Sad news. The joys of the urban fox.

I have been passed a very good tip by a farmer friend of mine (who also hunts on horseback!) to deal with foxes in a relatively small area i.e. not a large open space such as a farm. This is to urinate (must be male pee pee) in the area of the site you wish to deter the fox from. Since doing this we have not seen a fox in our garden and when we had the snow, which was on the ground for a good couple of weeks, there were no traces of fox. Of course it is not fool proof and the urinating part is a night time activity! I was also told to put human hair into old pairs of tights and hang them up near my hen house.

Again, sorry. I'd be gutted if I lost mine even though they are not laying at the moment and the pot is calling them.
 
I've heard lion poo also does the job, if you can get it.

I've had night raids from foxy too on more than one occasion. At least 3 times killing everything except 1 bird. Sounds like it's a fox instinct to leave a survivor to repopulate?
 
I know someone who was convinced a fox was taking his chickens and was baffled as to how it was getting into his pen.

... until he saw a mink turn up one day.
 
dont go there with the evil mink, i used to live in south warwickshire when moronic muppets under the banner of the animal rights protesters decided it was ok to release 6,000 mink from the local farmer.

alll this muppets ended up doing was stripping an area of 20 miles on any animal small enough for them to take, the farmer should have spent two cartridges shooting these idiots rather than thousands of cartridges shooting the mink.

i have heard about lion poo and there is west midland sarfari park not to far away but they sell every thing at such stupid money that its to exspensive( i would think its cheaper to collect it your self lol)

as for human wee there enough of that going into the compost bin so i will divert some, we use the watering can rather than the darkness, slightly more polite ha ha ha ha
 
I have lost countless chickens over the last few years whilst letting them free range on my holding, they were taking them during the day:banghead: so i have now built a big pen with 6` high wire and have a fox wire set permently on each side.

i caught this big dog fox a few weeks ago, again during the day.
fox.jpg


shame but its the only way once they know where your chickens are.
 
now since i live in brum and the hunt does not come this way and we have enough shotguns floating about in the day i shall have to give him the badger treatment, three chrushed paracetimols and a tin of tuna works just as well for cats dogs badgers and flippin un welcome foxes.

once he has realised that the pen is a food source you will never stop him trying to get in, so does anyone want a fox coat for easter????:rofl:

Or even Cat, dog and badger as you seem to be insinuating pleas tell me you dont poison all of the above as it seems to read that way
 
I know what you mean once they know there food thats it every single day they are trying to get in.
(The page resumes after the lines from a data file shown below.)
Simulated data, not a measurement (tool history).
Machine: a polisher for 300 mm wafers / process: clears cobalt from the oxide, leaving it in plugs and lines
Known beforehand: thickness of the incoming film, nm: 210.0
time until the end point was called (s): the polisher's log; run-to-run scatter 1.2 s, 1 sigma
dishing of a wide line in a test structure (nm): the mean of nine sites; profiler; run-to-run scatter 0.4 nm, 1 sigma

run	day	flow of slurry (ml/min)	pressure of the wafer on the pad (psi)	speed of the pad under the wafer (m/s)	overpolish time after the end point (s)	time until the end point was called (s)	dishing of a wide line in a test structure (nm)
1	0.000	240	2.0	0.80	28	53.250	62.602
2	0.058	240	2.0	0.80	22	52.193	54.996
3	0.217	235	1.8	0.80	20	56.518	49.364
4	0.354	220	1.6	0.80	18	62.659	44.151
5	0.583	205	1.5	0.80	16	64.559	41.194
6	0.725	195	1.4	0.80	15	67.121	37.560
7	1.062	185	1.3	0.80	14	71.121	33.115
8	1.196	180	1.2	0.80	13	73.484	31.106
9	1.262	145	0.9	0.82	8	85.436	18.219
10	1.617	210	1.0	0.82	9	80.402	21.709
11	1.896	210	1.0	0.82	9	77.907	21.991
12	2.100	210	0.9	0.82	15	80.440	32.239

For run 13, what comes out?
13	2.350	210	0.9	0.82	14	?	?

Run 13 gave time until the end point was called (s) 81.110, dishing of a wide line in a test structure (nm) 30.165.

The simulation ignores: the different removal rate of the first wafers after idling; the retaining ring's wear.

my pen has a pallet bottom half about three foot tall with a carpet spreading out from it so they cant dig underneth it then there is another three foot of chicken wire mesh to make the sides 7 foot tall and then i have spread over the top a close knitt mesh, the same stuff you might see on scaffoldings on building sites, in this way the chickens are protected day and night.

when i first had chickens the fox would turn up and walk past me to get the pens and the local moggies(who also want shooting ) have been interested at times

the thing is all the local cat population want to feed on is black bin bags and they dont like rats as they have to work at catching them, but the fox used to do the ratting so i allowed them to live on the allotment, because a soon as he dropped dead last year the rats went up ten fold.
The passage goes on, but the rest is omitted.